As Thursday’s 2018 NBA draft approaches, I thought it would be fun to look at the way, nine years ago, Steph Curry handled what is always an uncertain and imperfect process.
Long before winning three NBA championships and two NBA Most Valuable Player awards, Curry was just a great shooter from Davidson who was skipping his senior year and badly wanted to be drafted by the New York Knicks, not the Golden State Warriors.
I covered Curry’s draft experience that year live from New York — he traveled to the draft with his family and Davidson coach Bob McKillop — and wrote a number of stories about him for the Observer during that time. Here are a few italicized and unedited paragraphs from those original stories, as well as a comment on what actually happened next.
From 2009, just before the draft: In the past two months, though, Curry’s draft stock has risen like the outdoor temperature. The Curry family would prefer to see Stephen get chosen by the New York Knicks at No. 8. They believe the fast-paced system run by coach Mike D’Antoni in New York would be a perfect fit.
Comment: It’s interesting to remember now that the Curry family really hoped Steph would wind up on the East Coast in the nation’s largest media market in New York. Charlotte drafted No. 12 that year and was never a major player in the Curry sweepstakes. At the time, the then-Bobcats thought they were set at point guard with (gulp) D.J. Augustin. Charlotte ended up choosing Gerald Henderson at 12.
Curry worked out for only four teams individually that year, passing on many other opportunities as he and his agents and family tried unsuccessfully to sway the draft process. The four teams were New York, Washington, Sacramento and Charlotte.

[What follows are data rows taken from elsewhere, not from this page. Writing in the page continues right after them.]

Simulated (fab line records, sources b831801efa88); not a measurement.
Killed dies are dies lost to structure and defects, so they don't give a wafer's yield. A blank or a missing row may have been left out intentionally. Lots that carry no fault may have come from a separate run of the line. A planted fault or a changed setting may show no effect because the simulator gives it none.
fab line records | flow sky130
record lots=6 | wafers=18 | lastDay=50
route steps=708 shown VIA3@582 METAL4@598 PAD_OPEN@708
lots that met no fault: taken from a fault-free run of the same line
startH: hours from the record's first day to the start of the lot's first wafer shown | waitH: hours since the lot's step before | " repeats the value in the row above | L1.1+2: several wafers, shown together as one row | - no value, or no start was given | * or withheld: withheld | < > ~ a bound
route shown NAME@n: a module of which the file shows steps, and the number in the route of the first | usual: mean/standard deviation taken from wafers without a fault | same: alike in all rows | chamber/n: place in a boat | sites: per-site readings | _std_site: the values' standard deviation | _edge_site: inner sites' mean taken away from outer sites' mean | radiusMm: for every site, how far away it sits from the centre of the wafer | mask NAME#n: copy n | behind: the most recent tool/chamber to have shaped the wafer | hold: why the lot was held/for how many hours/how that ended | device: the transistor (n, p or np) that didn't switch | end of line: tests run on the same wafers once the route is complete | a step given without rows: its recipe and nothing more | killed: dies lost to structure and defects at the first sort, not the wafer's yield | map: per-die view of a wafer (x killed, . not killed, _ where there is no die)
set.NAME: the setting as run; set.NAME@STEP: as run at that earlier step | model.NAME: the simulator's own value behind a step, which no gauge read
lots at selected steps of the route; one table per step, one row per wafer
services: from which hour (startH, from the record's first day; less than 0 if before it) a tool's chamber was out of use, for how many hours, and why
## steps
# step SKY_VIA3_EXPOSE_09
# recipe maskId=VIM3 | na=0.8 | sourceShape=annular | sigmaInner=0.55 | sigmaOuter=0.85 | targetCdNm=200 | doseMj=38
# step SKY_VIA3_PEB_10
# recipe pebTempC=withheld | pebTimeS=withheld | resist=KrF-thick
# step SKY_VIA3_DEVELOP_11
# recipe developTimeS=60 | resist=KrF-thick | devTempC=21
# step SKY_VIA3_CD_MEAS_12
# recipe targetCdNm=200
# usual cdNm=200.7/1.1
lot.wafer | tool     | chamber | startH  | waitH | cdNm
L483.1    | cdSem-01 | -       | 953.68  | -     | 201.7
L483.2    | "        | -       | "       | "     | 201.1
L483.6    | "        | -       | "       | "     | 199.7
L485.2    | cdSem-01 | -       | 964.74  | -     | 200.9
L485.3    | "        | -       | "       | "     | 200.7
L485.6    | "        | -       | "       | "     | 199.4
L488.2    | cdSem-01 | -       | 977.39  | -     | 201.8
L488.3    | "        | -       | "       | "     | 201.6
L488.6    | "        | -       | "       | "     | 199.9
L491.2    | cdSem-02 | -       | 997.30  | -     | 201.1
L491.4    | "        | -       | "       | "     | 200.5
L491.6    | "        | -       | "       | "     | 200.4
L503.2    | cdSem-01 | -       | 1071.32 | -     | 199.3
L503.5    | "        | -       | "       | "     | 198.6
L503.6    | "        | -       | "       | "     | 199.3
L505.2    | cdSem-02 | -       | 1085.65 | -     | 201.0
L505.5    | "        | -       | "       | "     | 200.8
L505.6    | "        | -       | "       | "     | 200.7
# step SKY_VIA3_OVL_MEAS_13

From 2009, just before the draft: If Curry, 21, is taken by a team other than the Knicks, he promises he won’t be a holdout. Quarterback John Elway once forced his way out of Baltimore by refusing to play for them in 1983 after getting picked No. 1 overall (he was traded to Denver instead). But Curry insisted he will do no such thing.
“I’ll make the best of whatever happens,” Stephen Curry said. “I’d love to go to New York, but I’m going to show up on time and give my best effort for whatever team that drafts me.”
Comment: At the time, Golden State seemed very far from a golden ticket for Curry. The Warriors were coached by crusty veteran Don Nelson, who was known for being hard on rookies. Golden State had also gone 29-53 the previous year and already was laden with guards. Coach Steve Kerr did not take over at Golden State until 2014.
From 2009, just before the draft: “Steph is a guy who can create for himself and also for others with his passing ability,” LeBron said. “He’s like a Rip Hamilton in our league. He never stops moving. Those types of players, they’re hard to guard. No matter how big you are, guys in the NBA don’t want to continue to chase guys like that.”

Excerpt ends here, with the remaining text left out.